Enough months after NTE's conclusion, I find myself thinking about it in totality and have kicked some cans down the road recently in terms of what there might still be to discover or rediscover in terms of meaning, purpose, and coherence. These tend toward the more abstract elements of the storytelling, and fittingly will be rather loosely put, as I mostly want to see how everyone else currently views these things.

Ambiguity of the tangible and intangible:

One of the more interesting things about the Instrumentality sequences this time around is how they're simultaneously tight-lipped and long-winded. Revelatory flashes are a convenient tool to account for pretty much anything that's been kept from light of day, especially anything that would be difficult to unearth with strictly real bodies and means. Although much here functions as exposition, there's a big question of what might or might not be overlap; ie, since there are indications Rei combines into a gestalt of her cloned selves, this leaves an open question as to whether Asuka remembers her own childhood, or if she's reconnecting to the memory of a prior clone through a gestalt. How much of these flashes is Shinji privy to? When Kensuke speaks, can a case be made that it's Shinji speaking through his mouth? In fact, how much are these images we see altered by psyche combos or even just warped like how memories or dreams sometimes get away from the initial, unrecorded truth? Are we to take the full drawings of Asuka's tanks as indications that that's exactly how they looked in reality, but the rough pencil sketches of Gendo's flashbacks as more subjective, more liable to be touched by artistic liberty? Furthermore, does this distinction between the real, the remembered and the modulated actually constitute an important difference?
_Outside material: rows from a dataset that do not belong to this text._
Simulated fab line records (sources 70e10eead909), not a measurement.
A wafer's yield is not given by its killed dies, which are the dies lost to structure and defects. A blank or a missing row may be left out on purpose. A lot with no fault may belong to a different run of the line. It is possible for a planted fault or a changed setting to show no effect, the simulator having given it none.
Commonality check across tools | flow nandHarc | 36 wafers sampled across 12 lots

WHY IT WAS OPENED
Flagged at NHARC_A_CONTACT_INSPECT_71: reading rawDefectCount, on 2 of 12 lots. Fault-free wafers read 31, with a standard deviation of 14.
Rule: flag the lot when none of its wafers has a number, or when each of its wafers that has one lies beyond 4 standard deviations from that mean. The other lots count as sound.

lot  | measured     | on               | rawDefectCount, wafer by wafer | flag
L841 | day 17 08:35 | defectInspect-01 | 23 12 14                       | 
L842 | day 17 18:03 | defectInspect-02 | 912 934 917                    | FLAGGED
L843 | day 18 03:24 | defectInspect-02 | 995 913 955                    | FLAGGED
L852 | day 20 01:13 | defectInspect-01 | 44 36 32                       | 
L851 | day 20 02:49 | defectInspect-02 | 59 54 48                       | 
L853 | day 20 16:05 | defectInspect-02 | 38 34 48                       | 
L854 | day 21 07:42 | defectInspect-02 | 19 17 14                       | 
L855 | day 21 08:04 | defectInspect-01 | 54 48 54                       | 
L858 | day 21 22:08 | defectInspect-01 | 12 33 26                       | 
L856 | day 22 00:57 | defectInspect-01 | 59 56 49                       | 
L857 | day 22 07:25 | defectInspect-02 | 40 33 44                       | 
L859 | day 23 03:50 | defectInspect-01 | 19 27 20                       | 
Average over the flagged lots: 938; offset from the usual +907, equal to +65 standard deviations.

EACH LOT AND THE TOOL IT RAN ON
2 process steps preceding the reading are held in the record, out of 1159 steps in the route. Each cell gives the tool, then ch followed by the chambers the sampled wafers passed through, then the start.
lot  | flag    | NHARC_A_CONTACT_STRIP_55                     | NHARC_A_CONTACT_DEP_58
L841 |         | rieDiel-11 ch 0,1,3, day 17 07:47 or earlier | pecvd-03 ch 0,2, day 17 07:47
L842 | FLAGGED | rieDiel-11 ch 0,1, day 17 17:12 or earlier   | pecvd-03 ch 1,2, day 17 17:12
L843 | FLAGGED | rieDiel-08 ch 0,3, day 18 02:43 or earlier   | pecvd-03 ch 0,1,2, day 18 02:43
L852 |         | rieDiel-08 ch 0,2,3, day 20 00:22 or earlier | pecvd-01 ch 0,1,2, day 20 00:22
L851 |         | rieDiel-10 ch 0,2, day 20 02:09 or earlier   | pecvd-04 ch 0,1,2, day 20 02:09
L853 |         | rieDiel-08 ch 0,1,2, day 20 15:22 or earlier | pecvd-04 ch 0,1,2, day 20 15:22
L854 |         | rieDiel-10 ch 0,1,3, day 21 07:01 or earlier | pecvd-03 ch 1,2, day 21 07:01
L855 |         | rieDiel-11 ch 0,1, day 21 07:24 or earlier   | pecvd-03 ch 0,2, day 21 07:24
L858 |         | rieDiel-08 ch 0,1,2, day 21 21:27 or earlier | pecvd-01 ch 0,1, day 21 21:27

Contrast between matters of duty and matters of liberation:

The crux of the narrative through the tetrology revolves around how Shinji's perspective on his responsibilities changes over time, the long road to embracing his status as a pilot, the resultant failures, and the respective righting of wrongs. The method by which wrongs are righted seem to split into two poles: those that are material and must be atoned for and those that are fundamentally questions of identity. Misato opts to right the wrongs of her father through sacrifice, and Shinji intends to do the same before Gendo and Yui decide to atone in his stead. The past in these circumstances is drawn with a thick brush and resolved climactically, and are both cases of man's vain attempts to alter the material and ephemeral essence of things, requiring technological means and bloody, sacrificial ends. On the other hand, the horrors being atoned for are treated differently and indirectly, and in being reconciled seem to almost dismiss the past as irrelevant in favor of purely intangible reassurances: Rei and Asuka are each acknowledged as full and legitimate selves by Shinji without even discussion or allusion to their existence as clones--I might be wrong, but I'm not aware of a moment where Shinji, Rei or Asuka speak openly about being cloned, plus Mari's potential clone nature isn't even acknowledged by the narrative lens. Matters of control and inequity give way to resolution and outright existential rejection, sometimes only the latter.

Continuity and discontinuity of the self:

The consequences that stem from what happens in the intangible realm of Instrumentality are reliably abstract, given the inscrutable implications of the train station, of 2D characters running through 3D-modified real life, something that seems to render out into self-canceling imagery; Shinji is older and has a future ahead of him, but in a brechtian maneuver we're unable to place ourselves in a firm actual reality or suggestion of the future, as Shinji's fictional self is highlighted by remaining animated--unless the tonal impression is a change from fiction to reality, of immaturity into the adult, escapism into the real-- a read nevertheless complicated by the BTS fact that it's a modern day Ube digitally altered to resemble Anno's past. Pasts and presents have been resolved (destroyed, created) in the symmetry of an equation. For the likes of Asuka and Rei, it involves a seeming combination of selves, perhaps into consciousnesses not far off from what Kaworu has experienced after his cycles. But, at least from Shinji (and the audience's) POV, this also equates to the undoing of their arcs, the coup de grace of the peristence of their characters; they ascend into figments and fittingly vanish. Either way, in a world where the plot has been so heavily obligated by inevitable storytelling elements (enemies, secrets, organizations, motivations, repetitions of behavior) acting as a kind of imprisonment, the future is open for the first time and the perception of the present is fluid.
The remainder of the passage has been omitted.